3.3 Accessibility & ergonomics (issue #15)

  • aria-label on all icon-only buttons (move/delete/etc.); focus-visible rings (primitives give this for free).
  • Keyboard: r = run (on TestDetail), / = focus search (Tests), Esc = close dialogs.
  • Self-a11y check: Playwright script loads the built portal and runs our own perform_a11y_check against each route → wire into CI (Phase 5). We ship an a11y checker; we must pass it.
  • ✔️ Portal passes its own axe scan with 0 serious/critical violations.

3.4 The four UI states, audited

  • Walk every page against the checklist: empty / loading / error / partial (FRONTEND_PLAN §2). Primitives make this mostly drop-in. Partial = mid-run refresh of RunDetail recovers from GET /runs/{id} + WS.
  • ✔️ Kill the dev server mid-action; every page degrades to a designed state, never a blank div.

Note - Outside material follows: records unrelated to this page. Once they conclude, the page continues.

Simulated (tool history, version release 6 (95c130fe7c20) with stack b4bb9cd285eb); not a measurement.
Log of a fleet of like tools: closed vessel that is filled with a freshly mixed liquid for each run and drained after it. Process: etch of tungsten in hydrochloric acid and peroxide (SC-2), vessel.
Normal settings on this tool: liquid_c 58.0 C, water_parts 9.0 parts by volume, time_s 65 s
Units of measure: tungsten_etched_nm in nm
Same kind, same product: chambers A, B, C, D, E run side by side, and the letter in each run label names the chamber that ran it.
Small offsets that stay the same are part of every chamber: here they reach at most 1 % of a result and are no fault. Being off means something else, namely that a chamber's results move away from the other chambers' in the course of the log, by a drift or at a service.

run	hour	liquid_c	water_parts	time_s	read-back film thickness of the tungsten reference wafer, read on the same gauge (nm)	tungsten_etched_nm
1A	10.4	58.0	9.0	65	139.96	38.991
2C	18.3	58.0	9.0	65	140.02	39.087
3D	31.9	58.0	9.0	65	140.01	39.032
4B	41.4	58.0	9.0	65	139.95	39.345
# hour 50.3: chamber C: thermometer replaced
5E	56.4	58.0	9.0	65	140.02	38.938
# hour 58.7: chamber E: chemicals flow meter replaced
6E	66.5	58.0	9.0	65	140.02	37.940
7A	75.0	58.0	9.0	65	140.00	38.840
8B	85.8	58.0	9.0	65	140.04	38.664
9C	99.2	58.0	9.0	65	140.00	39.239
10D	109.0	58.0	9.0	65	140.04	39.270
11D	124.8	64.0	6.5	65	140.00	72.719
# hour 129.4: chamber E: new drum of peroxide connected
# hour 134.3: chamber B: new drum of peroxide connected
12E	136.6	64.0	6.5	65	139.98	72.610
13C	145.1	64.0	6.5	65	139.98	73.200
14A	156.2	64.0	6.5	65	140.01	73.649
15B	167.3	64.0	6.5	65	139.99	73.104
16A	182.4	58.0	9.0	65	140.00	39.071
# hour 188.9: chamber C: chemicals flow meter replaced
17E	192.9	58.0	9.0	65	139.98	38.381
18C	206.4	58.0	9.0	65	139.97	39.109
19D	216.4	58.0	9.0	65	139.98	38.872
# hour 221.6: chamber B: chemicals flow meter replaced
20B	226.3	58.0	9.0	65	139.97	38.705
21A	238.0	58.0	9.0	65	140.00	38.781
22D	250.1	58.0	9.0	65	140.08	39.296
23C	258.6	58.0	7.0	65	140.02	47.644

PHASE 4 — Type Safety & Tests (1–2 days)

4.1 TypeScript strict (issue #7)

  • "strict": true in tsconfig; fix fallout (mostly err: anyunknown + narrow, interval: anyReturnType<typeof setInterval>).
  • Shared API types: one src/lib/types.ts matching backend models (Test, Step, Run, StepResult, Settings) — the API client and hooks are fully typed end-to-end.
  • ✔️ tsc --noEmit clean.

4.2 Frontend tests (issue #12)

  • Vitest + React Testing Library + MSW (mock the API):
    • primitives render-tests (Button states, EmptyState, Toast)
    • Settings: load → edit → save (mutation called, toast shown)
    • Tests list: empty state CTA, delete confirm flow
    • TestDetail: edit selector → save payload shape correct
    • RunDetail: WS message updates a step to failed
  • ✔️ npm test green; meaningful coverage on the 3 critical pages (not a % target — the flows above).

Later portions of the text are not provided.